# Prove Velocity is constant

1. Sep 8, 2007

### bob1182006

1. The problem statement, all variables and given/known data
A particle is moving in the xy plane with velocity $\vec{v}(t)=v_x(t)\vec{i}+v_y(t)\vec{j}$ and acceleration $\vec{a}(t)=a_x(t)\vec{i}+a_y(t)\vec{j}$. By taking the appropiate derivative show that the magnitude of v can be constant only if $a_xv_x+a_yv_y = 0$

2. Relevant equations

3. The attempt at a solution
So I know that in order for velocity to have a constant magnitude then acceleration must = 0.

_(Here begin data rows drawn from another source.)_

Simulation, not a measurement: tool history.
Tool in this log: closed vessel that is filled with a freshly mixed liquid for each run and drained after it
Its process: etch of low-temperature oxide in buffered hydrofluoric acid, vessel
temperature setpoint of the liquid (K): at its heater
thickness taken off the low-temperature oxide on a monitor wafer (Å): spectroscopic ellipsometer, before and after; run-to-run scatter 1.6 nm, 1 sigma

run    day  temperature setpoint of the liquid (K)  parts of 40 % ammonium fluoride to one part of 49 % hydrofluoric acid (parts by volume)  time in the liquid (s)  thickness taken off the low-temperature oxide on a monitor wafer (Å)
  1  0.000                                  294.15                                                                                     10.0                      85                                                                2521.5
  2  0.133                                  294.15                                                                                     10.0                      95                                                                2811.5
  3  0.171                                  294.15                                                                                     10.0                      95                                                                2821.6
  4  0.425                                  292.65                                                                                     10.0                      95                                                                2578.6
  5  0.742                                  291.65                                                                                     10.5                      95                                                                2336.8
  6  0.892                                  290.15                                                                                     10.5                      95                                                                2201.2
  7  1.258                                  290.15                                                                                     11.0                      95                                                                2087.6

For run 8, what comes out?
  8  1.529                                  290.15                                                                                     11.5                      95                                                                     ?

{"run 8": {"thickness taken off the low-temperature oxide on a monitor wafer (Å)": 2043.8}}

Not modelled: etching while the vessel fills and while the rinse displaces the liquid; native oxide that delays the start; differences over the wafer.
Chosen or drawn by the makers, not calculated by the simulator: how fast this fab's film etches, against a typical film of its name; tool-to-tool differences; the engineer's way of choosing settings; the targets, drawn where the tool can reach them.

Since acceleration is the derivative of velocity and dv/dt=0 iff v=some constant.
expanding the LHS:

$$\frac{d\vec{v}(t)}{dt}=0$$

$$\frac{dv_x(t)}{dt}\vec{i}+\frac{dv_y(t)}{dt}\vec{j} = 0$$

$$a_x(t)\vec{i}+a_y(t)\vec{j} = 0$$

since i,j are unit vectors and do not equal 0 the components of acceleration must = 0.

$$a_x(t)=a_y(t)=0$$

But it's also possible for $a_x=-a_y$ in which case the acceleration would still = 0 so is this a proof really correct?

2. Sep 8, 2007

### learningphysics

The velocity need not be constant. The magnitude of the velocity is constant. Get the magnitude of the velocity, and use the fact that it is constant... go from there..